RNC Chairman Candidates Weigh In on War, Guns and Twittering
January 5, 2009The current war on terror, illegal immigration, same-sex marriage and solutions to the economic crisis were not mentioned at Monday's debate at the National Press Club between the six men vying for the chairmanship of the Republican National Committee.
But the candidates were asked how many guns they own, to name their favorite and least favorite Republican president, and how often they use the “Twitter” social messaging utility on the Internet.
“I Twitter, but not near as much as Saul does,” Chip Saltsman, former head of the Tennessee GOP said about his rival, Saul Anuzis, who heads the Michigan GOP, when asked the twitter question by Grover Norquist, president of Americans for Tax Reform, which hosted the debate.
In addition to Saltsman and Anuzis, the other candidates are conservative activist Kenneth Blackwell; GOP chairman in South Carolina, Katon Dawson; former Maryland Lt. Gov. Michael Steele and incumbent RNC Chairman Mike Duncan.
Duncan defended his being the only candidate that does not use Twitter by saying that the networking tool is now a part of the GOP.com Web site under his leadership.
The candidates did reveal that, with the exception of Steele, each owns more than one gun – and Blackwell boasted that he has the most friends on the Internet social networking site Facebook, with more than 4,000.
All six candidates expressed the need for the Republican Party to return to the conservative values of individual liberty, free market economics, and limited government that has helped the GOP become the majority party in the past.
They also seemed unanimous in the belief that putting Republicans in office from the local to the national level called for returning party influence and funding to state and local election efforts.
Ronald Reagan was the favorite Republican president of all six candidates, while four declined to name their least favorite. Blackwell said Herbert Hoover was his least favorite for ushering in an era of “big government,” while Duncan said he would not want to be compared to Warren Harding.
The candidates were asked about the misdeeds of the outgoing President George W. Bush, with four saying his overspending damaged the GOP. Duncan and Steele said Bush’s execution of “the war” was his biggest mistake while in office.
Drawing on thousands of questions submitted online to Norquist’s group, many of the questions revolved around how the party can attract young voters and a more ethnically diverse membership.
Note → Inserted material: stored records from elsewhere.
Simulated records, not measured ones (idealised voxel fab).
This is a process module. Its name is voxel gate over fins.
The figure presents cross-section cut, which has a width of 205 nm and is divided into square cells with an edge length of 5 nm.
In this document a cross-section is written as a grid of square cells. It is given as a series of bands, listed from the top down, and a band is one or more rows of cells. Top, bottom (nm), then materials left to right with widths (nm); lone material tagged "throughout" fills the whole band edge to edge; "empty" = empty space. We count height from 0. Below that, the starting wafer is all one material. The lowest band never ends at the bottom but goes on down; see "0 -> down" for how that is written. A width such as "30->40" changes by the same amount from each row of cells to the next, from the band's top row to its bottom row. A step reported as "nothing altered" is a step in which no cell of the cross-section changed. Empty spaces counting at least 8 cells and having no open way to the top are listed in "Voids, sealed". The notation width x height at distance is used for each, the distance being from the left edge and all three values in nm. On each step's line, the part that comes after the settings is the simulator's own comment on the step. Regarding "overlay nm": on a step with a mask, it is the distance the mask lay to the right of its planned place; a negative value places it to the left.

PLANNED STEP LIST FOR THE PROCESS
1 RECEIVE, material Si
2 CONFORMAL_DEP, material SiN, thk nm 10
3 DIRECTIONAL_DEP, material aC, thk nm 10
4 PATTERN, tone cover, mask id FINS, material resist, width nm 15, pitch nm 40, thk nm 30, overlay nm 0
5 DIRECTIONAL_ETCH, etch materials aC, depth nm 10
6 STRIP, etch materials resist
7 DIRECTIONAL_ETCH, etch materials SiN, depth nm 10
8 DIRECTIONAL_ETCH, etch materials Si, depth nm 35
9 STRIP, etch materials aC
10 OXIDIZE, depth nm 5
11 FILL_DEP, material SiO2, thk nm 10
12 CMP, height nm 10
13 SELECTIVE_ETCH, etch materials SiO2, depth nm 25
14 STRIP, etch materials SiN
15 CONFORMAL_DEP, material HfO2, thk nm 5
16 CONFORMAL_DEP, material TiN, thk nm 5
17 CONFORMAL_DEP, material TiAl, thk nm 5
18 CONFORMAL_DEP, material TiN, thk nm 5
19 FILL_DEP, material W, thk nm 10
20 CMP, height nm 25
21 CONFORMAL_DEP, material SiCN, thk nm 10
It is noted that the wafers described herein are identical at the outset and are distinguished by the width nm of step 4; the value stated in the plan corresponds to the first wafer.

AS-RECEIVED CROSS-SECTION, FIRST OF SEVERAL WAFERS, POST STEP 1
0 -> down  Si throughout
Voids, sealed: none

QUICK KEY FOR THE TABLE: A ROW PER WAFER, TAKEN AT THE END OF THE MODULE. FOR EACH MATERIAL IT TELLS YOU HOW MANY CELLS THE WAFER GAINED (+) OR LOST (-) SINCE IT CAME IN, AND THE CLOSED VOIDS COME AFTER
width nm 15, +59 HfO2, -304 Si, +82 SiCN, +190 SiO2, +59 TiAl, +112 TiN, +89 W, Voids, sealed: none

One question, posed by a representative of the conservative Latino group, the Hispanic Leadership Council, asked if the candidates agreed that the GOP could not be a majority party “ever again” if it does not expand its base to include more Hispanics and people from other ethnic communities.
“We live in a country that is the most diverse in all of human history,” Blackwell responded. “But we are a great democracy because we’ve had a great Republican Party that believes in the sanctity of the individual, limited government, free markets and the rule of law.”
Michael Steele scolded the party, saying that a diverse GOP was long overdue.
“How long have we been talking about this?” Steele said. “When are we going to start doing it, for goodness sakes? This isn’t anything any of us can do individually. The states individually, where the rubber meets the road, have to buy into this. They are the ones with the encouragement and leadership at the national level that can get it done.
“Then you wouldn’t wind up with having a Hispanic questioner come up asking a question,” Steele said.
All six candidates were given two minutes at the beginning of the debate to make their case to the 168 members of the Republican National Committee who will elect the next chairman.
“It’s not the easiest thing in the world to be a Republican right now, as you probably know,” Steele said, adding that his upbringing in Washington, D.C., and grassroots work for the GOP makes him well-qualified for the chairmanship.
“We’re here to prove that it is. All that noise about the party dying or at death’s door. Bunk. Don’t believe it. We’re alive, we’re well, we’re conservative, we’re strong and we’re moving forward with your help and support,” he said.
“Ron and I traveled thousands of miles and raised millions of dollars for the Republican Party,” Dawson said, referring to Ron Thomas, political director for the GOP in South Carolina. “And we did it on the values of conservative Republicans.”
“I believe the most important job for the next RNC chairman is too reinvigorate our base,” Blackwell said, noting that redistricting would be one of his top priorities. “I believe I have an action plan that will do just that.”
“I think I bring a unique set of skills to this position,” said Anuzis, who highlighted his immigrant family and blue collar upbringing in Detroit. “I think until the Republican Party returns back to the principles that matter we’re not going to win. I think until we start articulating those principles and stop being hypocritical that we as a party will not be victorious.”
“I’ve always been involved in elections that some said simply couldn’t be done,” said Saltsman, who was the national campaign chairman for Mike Huckabee’s presidential bid.
Saltsman said he helped defeat Al Gore in Tennessee in 2000 and fought and beat the state’s Republican governor when he tried to install a state income tax.
Duncan said his chairmanship was shaped by having a Republican in the White House.
“In my family, loyalty is not a vice,” Duncan said. “I worked very hard for George Bush, just as all the people in the states did, but it’s time to move forward, and I have a plan for that. I hope you’ll join me.”
The committee will select the new RNC chairman on Jan. 28.